I look out my studio window at a blue sky filled with fluffy cotton ball shaped clouds. I am not thinking about the intense need California has for some rain from these clouds. I am thinking about a post someone shared on my Facebook feed last week.
It was from a girl out of my recent past who was commending me for being a friend and how when we met she was in a tough point in her life. She just wasn’t happy and more important she was just not thriving and pursuing the things that brought her joy. The post continued to describe how meeting me and getting to know me sharing with each other I helped her get in tune with her truth and whom she really was. I accepted her for her quirks, faults, and uniqueness. It truly was a kind hearted post that I believe came from a real genuine place of gratitude.
At first, upon seeing the notification I figured it would be a link to an interesting article, a funny post, or a diy project. In the back of my mind, knowing how I feel about this person I hopefully imagined it would be a post of a picture we had taken together that I loved, but at the same time not thinking it could be that, but one could hope. When I was finally consumed by the thought of what the post was I broke away from what I was doing to check it out, I was more than surprised to see not only was it the exact picture, but an extremely positive note that proclaimed me as the one for helping her get back to enjoying life and thanking me for being a part of her life.
Being the type of person who has a time dealing with complements, I had a hard time knowing how to respond. Seeing others commenting on the picture was a bit of an ego boost for sure. So I took some time and re-read what was written and it was something that made my day. I calculated how to respond knowing how I did feel about her and wondering if this was that moment one turns a friendship into something more? I responded in a reserved manner, commenting on the picture, as the memory of that night came forth and thanked for the kind words, a very blah and un-emotional response on my part.

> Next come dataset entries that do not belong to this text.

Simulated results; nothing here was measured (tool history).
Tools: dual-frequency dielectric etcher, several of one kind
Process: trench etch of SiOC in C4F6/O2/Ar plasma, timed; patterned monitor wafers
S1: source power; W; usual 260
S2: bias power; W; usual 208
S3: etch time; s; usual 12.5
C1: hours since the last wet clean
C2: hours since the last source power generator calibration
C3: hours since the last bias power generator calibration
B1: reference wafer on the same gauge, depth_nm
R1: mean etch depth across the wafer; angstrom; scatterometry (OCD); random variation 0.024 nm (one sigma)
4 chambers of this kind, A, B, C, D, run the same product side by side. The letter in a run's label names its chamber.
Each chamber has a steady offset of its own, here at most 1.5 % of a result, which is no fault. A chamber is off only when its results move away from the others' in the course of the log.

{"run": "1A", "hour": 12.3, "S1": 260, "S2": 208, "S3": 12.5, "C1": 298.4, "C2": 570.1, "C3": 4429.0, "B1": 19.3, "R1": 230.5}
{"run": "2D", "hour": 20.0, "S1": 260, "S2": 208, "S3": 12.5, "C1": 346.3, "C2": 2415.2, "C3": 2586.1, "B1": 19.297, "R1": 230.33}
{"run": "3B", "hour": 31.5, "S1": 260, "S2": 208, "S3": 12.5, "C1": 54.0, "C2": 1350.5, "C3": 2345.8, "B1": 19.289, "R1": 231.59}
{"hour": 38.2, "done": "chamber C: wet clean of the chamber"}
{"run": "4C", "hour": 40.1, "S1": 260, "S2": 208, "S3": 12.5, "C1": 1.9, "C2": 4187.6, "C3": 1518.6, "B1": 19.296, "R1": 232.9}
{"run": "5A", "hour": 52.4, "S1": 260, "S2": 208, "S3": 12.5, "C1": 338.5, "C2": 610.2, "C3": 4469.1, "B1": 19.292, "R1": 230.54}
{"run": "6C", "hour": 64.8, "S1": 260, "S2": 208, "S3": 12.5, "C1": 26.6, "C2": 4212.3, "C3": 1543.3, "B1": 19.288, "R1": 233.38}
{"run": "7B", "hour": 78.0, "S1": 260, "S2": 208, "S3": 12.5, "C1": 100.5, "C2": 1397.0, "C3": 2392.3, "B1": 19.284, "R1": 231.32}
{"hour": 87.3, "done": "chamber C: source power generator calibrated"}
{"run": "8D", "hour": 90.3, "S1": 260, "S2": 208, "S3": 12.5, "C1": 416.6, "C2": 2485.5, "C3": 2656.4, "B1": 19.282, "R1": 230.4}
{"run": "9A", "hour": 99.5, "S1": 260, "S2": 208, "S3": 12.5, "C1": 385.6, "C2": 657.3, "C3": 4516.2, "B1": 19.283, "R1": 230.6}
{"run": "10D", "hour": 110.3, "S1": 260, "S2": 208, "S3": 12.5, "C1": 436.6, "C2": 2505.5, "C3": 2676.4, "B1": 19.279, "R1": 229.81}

I ended up texting her later that day with a more in-depth response inviting her to meet up for coffee, like the first time we had met. Only to have that text still not get a reply back to this moment. I don’t know where I went wrong, or if I went wrong at all? Maybe I should have just called. Either way she’s on my mind, this post is on my mind. Most of all, the thought of or how I didn’t make the most of a moment, or whether that moment was really a moment at all?